# What is the difference between "differential" and "differential-coplanar" in controlled impedance?

I am routing differential pairs in Altium 20 and using controlled impedance profiles. I am using microstrips on external layers only.

For instance, I want a 100 Ω controlled impedance pair, and have used "differential" before which seemed to work fine. Because the traces are together on the same layer (plane) I'm not sure how "coplanar" differs. Information on Altium's page about this is not really clearing it up for me.

What's the difference between "differential" and "differential-coplanar?"

With "differential", selecting the top layer provides this properties panel:

Using "differential-coplanar", selecting the top layer provides this properties panel:

I've always manually created a DRC rule to keep the ground pour on the same plane away from the differential trace by some amount. It appears that the coplanar option specifies a clearance (S) which aims to do the same thing. (Although the value provided is smaller than expected.)

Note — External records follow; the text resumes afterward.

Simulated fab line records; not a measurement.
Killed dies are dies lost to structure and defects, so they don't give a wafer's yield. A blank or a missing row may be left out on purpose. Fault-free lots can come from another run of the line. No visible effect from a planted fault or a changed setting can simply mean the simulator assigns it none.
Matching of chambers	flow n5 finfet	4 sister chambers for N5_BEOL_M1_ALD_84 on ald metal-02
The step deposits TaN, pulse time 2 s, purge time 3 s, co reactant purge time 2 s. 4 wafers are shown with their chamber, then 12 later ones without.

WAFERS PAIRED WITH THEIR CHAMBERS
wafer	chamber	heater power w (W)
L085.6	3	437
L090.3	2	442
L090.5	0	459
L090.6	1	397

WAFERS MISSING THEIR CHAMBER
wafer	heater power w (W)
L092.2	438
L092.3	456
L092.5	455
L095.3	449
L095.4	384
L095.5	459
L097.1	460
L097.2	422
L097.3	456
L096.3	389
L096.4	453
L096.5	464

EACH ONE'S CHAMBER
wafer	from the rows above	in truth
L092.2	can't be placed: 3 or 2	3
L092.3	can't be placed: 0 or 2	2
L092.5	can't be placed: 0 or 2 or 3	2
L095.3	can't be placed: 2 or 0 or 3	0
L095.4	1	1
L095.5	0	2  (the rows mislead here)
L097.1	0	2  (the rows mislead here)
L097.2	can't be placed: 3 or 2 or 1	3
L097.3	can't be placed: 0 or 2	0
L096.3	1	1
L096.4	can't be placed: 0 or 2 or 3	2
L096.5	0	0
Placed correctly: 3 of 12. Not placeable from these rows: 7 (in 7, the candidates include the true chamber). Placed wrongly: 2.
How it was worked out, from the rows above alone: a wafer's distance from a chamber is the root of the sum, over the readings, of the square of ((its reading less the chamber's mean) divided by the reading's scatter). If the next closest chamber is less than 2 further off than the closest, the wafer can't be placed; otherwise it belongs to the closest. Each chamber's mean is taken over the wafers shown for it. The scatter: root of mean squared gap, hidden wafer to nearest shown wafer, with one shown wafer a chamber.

• In my mind, co-planar is just a specific type of a differential pair on a PWB, one where the two traces are in the same plane. From my experience, this is the most common geometry used for diff pairs. Jun 29, 2021 at 19:26
• @SteveSh I've only ever seen them in the same plane, so perhaps I should use coplanar. But that still leaves the other option as unclear or unknown to me. Jun 29, 2021 at 20:48
• Do they mean "coplanar waveguide" as opposed to microstrip or stripline? Can you try and see what it does?
– Matt
Jun 29, 2021 at 21:09
• @Matt I've added images showing the properties of either choice, along with comments. Jun 29, 2021 at 21:45

## 1 Answer

The coplanar option designs a grounded coplanar waveguide structure. In this design there is a coplanar ground plane a controlled distance away from the trace that is close enough that it significantly affects the impedance of the trace. See how in your microstrip example the traces are 192 um wide while in the coplanar design they are 117 um wide. This difference is to compensate for the extra capacitance to the nearby coplanar ground. For this reason it is different than just setting a design rule to keep the ground pour away. If you let the ground get this close to the traces you would mess up your controlled impedance. See how the gap between the traces is the same as the gap to the coplanar ground. This should be much closer than your normal ground pour design rule would allow.